Love Miso? Love Eggs? This one is for you. These eggs are intensely flavored. They would make a great, "Whore's Devors," if cut into quarters, or sliced into rounds and used in a Canape. The texture is creamy and the taste is salty and very misoy. The yolk is not dry and powdery like regular hard boiled eggs, but rich and gooey. It's a super easy recipe, you just need to plan ahead. I found this in my, "Miso-Tempeh-Natto and other Tasty Ferments," cookbook by K & C Shockey.

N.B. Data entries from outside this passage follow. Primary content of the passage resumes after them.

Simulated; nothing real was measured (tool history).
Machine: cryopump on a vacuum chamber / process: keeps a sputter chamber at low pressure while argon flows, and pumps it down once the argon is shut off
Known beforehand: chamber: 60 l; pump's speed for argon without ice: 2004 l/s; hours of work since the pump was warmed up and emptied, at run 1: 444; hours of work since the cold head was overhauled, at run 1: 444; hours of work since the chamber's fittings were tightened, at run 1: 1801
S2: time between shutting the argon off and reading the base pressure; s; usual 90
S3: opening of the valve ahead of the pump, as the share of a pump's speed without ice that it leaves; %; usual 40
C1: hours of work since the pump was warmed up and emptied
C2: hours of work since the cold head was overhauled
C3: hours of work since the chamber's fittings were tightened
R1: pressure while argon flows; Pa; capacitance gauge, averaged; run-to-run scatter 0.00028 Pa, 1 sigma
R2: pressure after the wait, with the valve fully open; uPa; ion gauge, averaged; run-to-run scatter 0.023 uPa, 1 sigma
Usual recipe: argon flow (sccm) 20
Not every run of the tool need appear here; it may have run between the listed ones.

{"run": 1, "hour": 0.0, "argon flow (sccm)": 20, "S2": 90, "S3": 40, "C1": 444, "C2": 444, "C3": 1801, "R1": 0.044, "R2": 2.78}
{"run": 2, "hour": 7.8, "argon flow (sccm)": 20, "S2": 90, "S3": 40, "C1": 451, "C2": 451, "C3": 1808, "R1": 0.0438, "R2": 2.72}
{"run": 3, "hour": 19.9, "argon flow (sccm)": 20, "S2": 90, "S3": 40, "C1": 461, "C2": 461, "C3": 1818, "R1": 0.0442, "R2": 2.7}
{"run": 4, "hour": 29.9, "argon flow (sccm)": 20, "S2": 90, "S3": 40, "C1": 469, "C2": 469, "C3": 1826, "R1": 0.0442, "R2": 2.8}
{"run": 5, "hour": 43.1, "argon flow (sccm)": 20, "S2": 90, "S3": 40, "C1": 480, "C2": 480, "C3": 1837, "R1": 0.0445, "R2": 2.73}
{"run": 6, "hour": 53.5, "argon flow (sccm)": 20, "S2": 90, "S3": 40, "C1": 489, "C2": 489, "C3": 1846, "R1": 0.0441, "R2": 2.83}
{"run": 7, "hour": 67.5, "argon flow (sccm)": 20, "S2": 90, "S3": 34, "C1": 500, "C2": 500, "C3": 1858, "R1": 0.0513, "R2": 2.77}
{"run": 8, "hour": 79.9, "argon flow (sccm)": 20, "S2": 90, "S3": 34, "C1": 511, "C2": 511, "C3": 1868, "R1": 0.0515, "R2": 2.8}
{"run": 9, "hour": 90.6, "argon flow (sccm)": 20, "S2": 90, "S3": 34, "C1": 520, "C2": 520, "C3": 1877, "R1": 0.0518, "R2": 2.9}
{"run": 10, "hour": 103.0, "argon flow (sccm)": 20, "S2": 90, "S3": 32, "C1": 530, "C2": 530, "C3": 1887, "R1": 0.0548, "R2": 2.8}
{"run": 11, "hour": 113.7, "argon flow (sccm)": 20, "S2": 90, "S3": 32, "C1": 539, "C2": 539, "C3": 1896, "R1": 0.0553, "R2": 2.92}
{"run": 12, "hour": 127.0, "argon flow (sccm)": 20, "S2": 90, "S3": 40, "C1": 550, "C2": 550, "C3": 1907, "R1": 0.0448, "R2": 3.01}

Take 6 raw eggs and place in lukewarm water to bring to room temperature. Boil enough water to cover eggs by 1 inch. Add eggs to boiling water and cook for exactly 7 minutes. Remove eggs from boiling water and dunk into ice water to cool the quickly. Carefully peel eggs, pat dry and set on a plate. Now, take about 3 tablespoons of any kind of miso paste that you choose, (I used a light, white miso,) and make a patty of it in one of your hands. Take one egg and place it in the center of the patty and wrap the miso around it. Take a little more miso to finish off the top side, so that the egg is smooth and completely covered in miso. Do that with all 6 eggs. They should look like 6, little miso footballs when done. Put them in a tightly fitting covered container and place in the refrigerator for 3-4 days. After they have sat long enough, remove them from the fridge, wipe off the miso from each egg and rinse to take off any trace of miso. Cut into desired shapes and serve. You can use the left over miso from the eggs for soup, but do so right away, because of the contact with the eggs.

Happy New Year!!!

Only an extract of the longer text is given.